Prompted queries (follow up question)

This is a follow up question regarding the use of prompted queries. I apologize if this is a duplicate message. I’m new to the site so I didn’t know if my last question got sent.

I have one follow up question and a new question I would like ask.

1 - I was able to alter one of my queries and got the prompting to work as you instructed. However, when I try this same technique with an ODBC connection in Toad I get an error message that reads "The Host variable “my column name” is used in a dynamic SQL statement, a view definition, or a trigger definition. SQLSTATE=42618.

Have you ever experienced this? If so, is there a way to fix this so the prompts will work with this type of connection?

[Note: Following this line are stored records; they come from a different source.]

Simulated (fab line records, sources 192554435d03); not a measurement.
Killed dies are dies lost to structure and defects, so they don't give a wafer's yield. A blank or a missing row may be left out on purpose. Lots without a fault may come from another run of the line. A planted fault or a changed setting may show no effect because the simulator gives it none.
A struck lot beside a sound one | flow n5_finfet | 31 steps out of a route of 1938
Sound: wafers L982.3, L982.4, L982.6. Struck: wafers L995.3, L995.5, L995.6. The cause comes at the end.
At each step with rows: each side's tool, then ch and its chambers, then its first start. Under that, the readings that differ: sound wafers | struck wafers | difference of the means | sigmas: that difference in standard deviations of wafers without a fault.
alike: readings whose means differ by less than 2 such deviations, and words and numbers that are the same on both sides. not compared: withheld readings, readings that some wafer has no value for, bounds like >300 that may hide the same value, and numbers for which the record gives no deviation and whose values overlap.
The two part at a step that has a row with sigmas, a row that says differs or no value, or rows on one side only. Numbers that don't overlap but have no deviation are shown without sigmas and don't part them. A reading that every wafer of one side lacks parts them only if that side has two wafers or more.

2 - I have some shared queries that I created where I added comments to explain what the query does plus there are several filter options the users can turn on or off depending on their data needs. When we try to run those queries in Toad, it returns an error of:

"ERROR [56038] [IBM][CLI Driver][DB2] SQL0969N There is no message text corresponding to SQL error “-4700” in the message file on this workstation. The error was returned from module “DSNHTOKR” with original tokens ‘’’’. SQLSTATE=56038.

Are there any settings I may need to change to allow Toad to recognize that these extra lines in my SQL statements are comments?

Any information you can provide would be appreciated.

Thank you .

  1. Having “binds” is actually that also need to be supported by your
    ODBC driver. One thing you could try is using the unnamed ? bind
    parameter and see if that works.

  2. Having comments is also something that is database specific. The most
    generic comment is probably the – character. What kind of comment are
    you using?

/Mauritz

Thanks for the reply.

In response to your “comment” question, I am using are either – (for a single line)

OR

/* (for a multi line comment) */

I think the – comment is pretty universally supported, but the /* */
comments I am pretty sure are dependent on which SQL dialect you are
using. Also some databases (DB2 for instance) do not support having
comments inside statements, but only between them.